Yesterday I was a victim of a violent assault. I am still suffering from the shock of this attack and am trying to deal with the complex emotions which this incident has evoked.
It was an unprovoked and brutal attack. No other members of the public came to my aid or even attempted to contact store security, not even the perpetrator’s father who I noticed looked on with a vacant expression and then, rather gormlessly, glided over to peruse the morning papers near the stationery aisle.
I was struck in the face after attempting to help the perpetrator put on a ‘hello kitty’ baseball cap next to the soft fruit section of my local Tescos. After several failed attempts and repositioning of those annoying little plasticky bits at the back I suggested that my attacker may have outgrown her ‘hello kitty’ baseball cap (which I had struggled to persuade her to wear every single hot and sunny day this summer, but which, after finding in her room one February morning seemed to be the most important ever thing to wear on this particular day) and that perhaps we would have to buy her a new sun hat for this summer.

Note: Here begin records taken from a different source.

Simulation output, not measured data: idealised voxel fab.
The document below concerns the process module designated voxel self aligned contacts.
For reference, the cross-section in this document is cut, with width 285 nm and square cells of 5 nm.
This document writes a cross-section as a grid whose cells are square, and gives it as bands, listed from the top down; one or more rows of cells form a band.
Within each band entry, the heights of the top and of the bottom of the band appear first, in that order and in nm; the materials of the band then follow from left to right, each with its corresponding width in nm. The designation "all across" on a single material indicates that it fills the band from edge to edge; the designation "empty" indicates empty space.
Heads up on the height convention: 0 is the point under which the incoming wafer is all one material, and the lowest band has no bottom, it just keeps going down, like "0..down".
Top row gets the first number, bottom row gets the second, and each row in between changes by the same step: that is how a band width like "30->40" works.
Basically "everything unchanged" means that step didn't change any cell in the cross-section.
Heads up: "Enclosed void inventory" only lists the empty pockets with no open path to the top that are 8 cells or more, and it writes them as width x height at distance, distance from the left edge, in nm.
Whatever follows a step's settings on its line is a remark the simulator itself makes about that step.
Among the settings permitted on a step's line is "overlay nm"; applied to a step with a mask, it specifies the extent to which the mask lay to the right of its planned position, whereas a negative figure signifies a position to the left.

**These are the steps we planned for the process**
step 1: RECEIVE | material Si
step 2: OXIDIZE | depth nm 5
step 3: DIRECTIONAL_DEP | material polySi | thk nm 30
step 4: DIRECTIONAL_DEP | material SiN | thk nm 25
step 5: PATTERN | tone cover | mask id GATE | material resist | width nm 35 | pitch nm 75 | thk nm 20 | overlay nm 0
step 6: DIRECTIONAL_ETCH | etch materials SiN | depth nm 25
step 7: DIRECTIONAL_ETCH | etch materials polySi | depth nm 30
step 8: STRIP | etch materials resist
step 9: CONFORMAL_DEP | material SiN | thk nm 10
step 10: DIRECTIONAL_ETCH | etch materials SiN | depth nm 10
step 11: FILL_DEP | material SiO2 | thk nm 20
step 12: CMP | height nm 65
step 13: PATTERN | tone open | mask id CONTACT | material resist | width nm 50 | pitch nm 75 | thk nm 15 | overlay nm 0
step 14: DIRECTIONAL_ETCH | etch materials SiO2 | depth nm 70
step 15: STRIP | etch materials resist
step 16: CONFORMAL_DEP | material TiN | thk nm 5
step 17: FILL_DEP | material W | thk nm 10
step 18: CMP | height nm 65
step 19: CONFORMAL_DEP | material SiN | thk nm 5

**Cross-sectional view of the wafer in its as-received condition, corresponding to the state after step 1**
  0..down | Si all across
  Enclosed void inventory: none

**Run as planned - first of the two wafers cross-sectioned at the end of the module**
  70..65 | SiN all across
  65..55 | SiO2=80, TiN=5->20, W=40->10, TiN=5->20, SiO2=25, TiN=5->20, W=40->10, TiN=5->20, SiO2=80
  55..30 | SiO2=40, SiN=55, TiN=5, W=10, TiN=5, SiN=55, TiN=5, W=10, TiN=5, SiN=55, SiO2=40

At these words, spoken softly as I crouched down to calmly talk through my attacker’s disappointment over the matter, she shouted ‘NO!!’ and squarely slapped me across the face with what seemed to be all the strength and effort she could possibly summon.
At this I was forced to abandon my trolley and frog march my attacker back to my car where I performed a kind of ‘citizens arrest’ by giving her a time out on the back seat. After a lot of screaming by my attacker, a failed escape attempt, a lot of kicking of my cars interior and many angry tears, my attackers rage eventually subsided and after a little reconciliatory cuddle I continued with my shopping without any further incident.
That is my story.
My story of violence and of reconciliation.
I shall time them out on the beaches, I shall time them out in the tesco aisles (or just get online delivery), I shall time them out in the fields and in the streets, I shall time them out in the hills, I shall never surrender.
Unless it is really not worth a battle though or I am particularly tired and sleep deprived. Also recently read a book about parenting by Alfie Kohn which suggests that all punishment and reward is totally pointless and harmful for kids anyway. Not sure how he deals with being slapped in the face by his kids in tescos.
Here is a picture of my attacker. Watch out. She is also wanted for impersonating a police officer.
In other news it is also my birthday. Yay!